Communicative teaching in the shadow of [grammar-focused] common assessment
After I get a question repeated to me a certain number of times via Twitter, comments, or emails, I know it’s time for a blog post.
The Great Dilemma
If you have never had to consider how students in your TCI (teaching with comprehensible input) class will fit in a program that forces grammar-heavy common assessments, or transfers students into grammar-translation classes, or asks you to prepare students for standardized college entrance exams, count yourself very lucky. But I’ve seen and heard this so many times that I know it weighs heavily on the minds of teachers on both sides of the fence, and those straddling the fence: are we preparing them for X?
A not-so-great dilemma
I’d like to offer you some relief, from this burden at least, if you’re a TCI teacher at least. If you’re a grammar translation teacher who is wondering how your students will do in a TCI class, I don’t have a lot of advice for you, except that you should read and listen to research on how people learn language and then re-evaluate which one of you is teaching more in line with it. But for you teachers currently teaching or developing a program more focused on teaching with comprehensible input, I do not think this is something you need to worry much about, and here are a few reasons why.
Ubiquitous format
Last year a rather antagonistic teacher at a workshop was unpleasantly shocked that I had not given my students a test -or asked a multiple-choice question outside of AP Spanish- in four years. Perhaps you’ve heard the comment before:
But if they don’t practice taking them, how will they know how to take them?

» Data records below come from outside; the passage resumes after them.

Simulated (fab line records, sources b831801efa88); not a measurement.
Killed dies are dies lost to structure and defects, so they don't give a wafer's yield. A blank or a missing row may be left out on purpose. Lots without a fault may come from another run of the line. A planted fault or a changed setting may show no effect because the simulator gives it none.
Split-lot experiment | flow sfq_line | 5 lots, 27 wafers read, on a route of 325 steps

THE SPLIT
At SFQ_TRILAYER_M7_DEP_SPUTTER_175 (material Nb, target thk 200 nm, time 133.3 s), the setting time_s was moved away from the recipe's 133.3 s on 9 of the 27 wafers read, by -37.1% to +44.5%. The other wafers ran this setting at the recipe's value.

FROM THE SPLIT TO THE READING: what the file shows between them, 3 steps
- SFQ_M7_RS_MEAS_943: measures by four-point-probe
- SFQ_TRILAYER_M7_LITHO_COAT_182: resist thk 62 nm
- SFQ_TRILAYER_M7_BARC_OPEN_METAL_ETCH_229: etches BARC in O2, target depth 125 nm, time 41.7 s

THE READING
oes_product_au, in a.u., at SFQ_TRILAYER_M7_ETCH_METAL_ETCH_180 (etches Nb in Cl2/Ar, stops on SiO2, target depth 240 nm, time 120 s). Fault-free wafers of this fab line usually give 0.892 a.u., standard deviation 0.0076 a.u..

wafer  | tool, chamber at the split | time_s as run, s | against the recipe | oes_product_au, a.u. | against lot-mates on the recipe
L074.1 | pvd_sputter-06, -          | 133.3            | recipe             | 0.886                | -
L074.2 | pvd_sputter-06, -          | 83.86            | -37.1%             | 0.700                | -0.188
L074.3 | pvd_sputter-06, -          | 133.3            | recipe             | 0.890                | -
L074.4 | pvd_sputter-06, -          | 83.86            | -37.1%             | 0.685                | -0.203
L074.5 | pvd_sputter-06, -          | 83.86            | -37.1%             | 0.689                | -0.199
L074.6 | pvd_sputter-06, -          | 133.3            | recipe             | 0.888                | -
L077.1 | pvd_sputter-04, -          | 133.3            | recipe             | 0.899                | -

I nearly laughed. How old are kids when they start learning how to take multiple-choice or fill-in-the-blank tests these days, 6? 7? At least half the students at my high school were in private tutoring to improve their ACT scores. Let their other classes and their ACT tutors prep them for test formats. They don’t need one more class to do it, too.
High skills to low skills
When students are used to being assessed by circling which answer is the yo form of hablar, they may (usually) have a lot of trouble moving to a teacher or program where someone simply asks them the question (in TL), what do you do in class? But when students are used to saying “I like to talk on the phone. I talk on the phone with my friend every day after school” they have little trouble choosing the correct form for I speak, or the translation for friend, and so on.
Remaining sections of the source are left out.